Crying seems so frequent these days. I didn’t used to cry. I didn’t share my feelings outside of the comfort of my close family and friends. Now I feel like I have a story to share. One that people may or may not want to hear, but that doesn’t matter to me.
I think I’ve cried more in the last 5 months than I have my entire life. Writing that makes me sad. Thinking about my sadness makes me more sad. I don’t want to look back on my life and see how sad I was, but the reality is I’m going through what’s likely going to be the most tragic time in my life.
In the beginning I cried because I felt alone. I cried because this wasn’t supposed to be my life. It wasn’t the life I imagined. I cried because I wanted my baby back. I cried every time I told my story or people acknowledge Joshua. I remember saying, “I’m so ready to be to the point where I can share my story without crying. I’m ready to be able to tell someone I have a son without crying every time.”
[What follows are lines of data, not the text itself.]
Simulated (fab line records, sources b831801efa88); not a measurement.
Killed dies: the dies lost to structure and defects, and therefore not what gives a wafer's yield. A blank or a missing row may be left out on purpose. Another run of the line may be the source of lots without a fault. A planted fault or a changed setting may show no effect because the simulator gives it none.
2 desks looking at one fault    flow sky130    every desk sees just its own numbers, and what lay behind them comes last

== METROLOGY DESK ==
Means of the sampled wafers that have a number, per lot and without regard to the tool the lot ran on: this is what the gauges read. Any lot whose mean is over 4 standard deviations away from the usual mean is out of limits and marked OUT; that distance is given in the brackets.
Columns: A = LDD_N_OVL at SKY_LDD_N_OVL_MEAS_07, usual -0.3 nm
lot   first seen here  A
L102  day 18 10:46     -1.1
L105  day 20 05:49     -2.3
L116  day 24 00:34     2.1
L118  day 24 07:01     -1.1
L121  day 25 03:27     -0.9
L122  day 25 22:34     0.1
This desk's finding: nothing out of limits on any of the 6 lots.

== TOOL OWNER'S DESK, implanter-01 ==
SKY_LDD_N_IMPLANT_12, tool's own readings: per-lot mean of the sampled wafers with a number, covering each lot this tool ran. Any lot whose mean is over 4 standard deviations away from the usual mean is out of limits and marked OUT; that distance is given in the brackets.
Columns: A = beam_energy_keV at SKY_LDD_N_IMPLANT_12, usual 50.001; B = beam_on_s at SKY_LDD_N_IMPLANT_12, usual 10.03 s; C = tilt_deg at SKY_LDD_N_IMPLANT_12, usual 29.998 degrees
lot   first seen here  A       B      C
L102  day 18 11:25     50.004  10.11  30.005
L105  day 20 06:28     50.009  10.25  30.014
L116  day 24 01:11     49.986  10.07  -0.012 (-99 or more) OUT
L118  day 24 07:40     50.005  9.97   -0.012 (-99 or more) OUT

Later I cried because I felt alone. I cried because I didn’t want to accept this new life I was given. I felt like everyone around me was happy and had moved on with their lives. I felt like people had already forgotten about Joshua. My mom and a couple very close friends were the only ones who seemed to remember. Some people never wanted to bring it up. My in-laws never do and I feel awkward talking about Joshua with them. My mom has been awesome. She remembers big dates, like the 26th of each month or the date we told them we were pregnant, and lets me know she’s thinking about me on those days. I have one friend who is also amazing! She sent me a card every week for quite some time just to let me know she was thinking of me. She called to check in and when we got together she made it a point to talk about Joshua. She even told me one day that she was looking at his picture before we met up for coffee. These little things validate his life. My “situation” isn’t being swept under a rug. I’m a mother who misses her son and would give anything for one more minute with him.
I used to think it was odd when I would see people chatting at a local coffee shop clearly upset and crying about something personal. Now, I’m that girl! I’ve learned it’s okay to cry in public. I have no shame. If someone wants to look at me a wonder what’s going on, that’s fine. If someone wants to snicker at my tears, I’m okay with it. Life is more important than what strangers think of your tears. In the very early days, it was so nice to get out of the house and have a change of pace. I was bound to cry no matter my surroundings, but I wanted to get out of the house rather than people coming to see me.
I wouldn’t be where I am today if it wasn’t for my amazing friends and family to help me through this time. But above all, God. Without my faith in God, I wouldn’t be where I am today.
God has comforted me. Though sometimes I don’t feel Him every second of the day, He’s there. He sends reminders when I can’t see Him (or refuse to see Him).
“The Lord is close to the brokenhearted and saves those who are crushed in spirit.” Psalm 34:18
He’s knows how I feel; He’s cried the same tears I’ve cried. He knows all of our situations, no matter what they are, and He will comfort us. We simply need to let Him in. It may not always be easy to let Him in. He may not reveal Himself to us in the moment we demand. But He is there. He wants us to come to Him in times of need and to rely on Him for all we need – each and every day.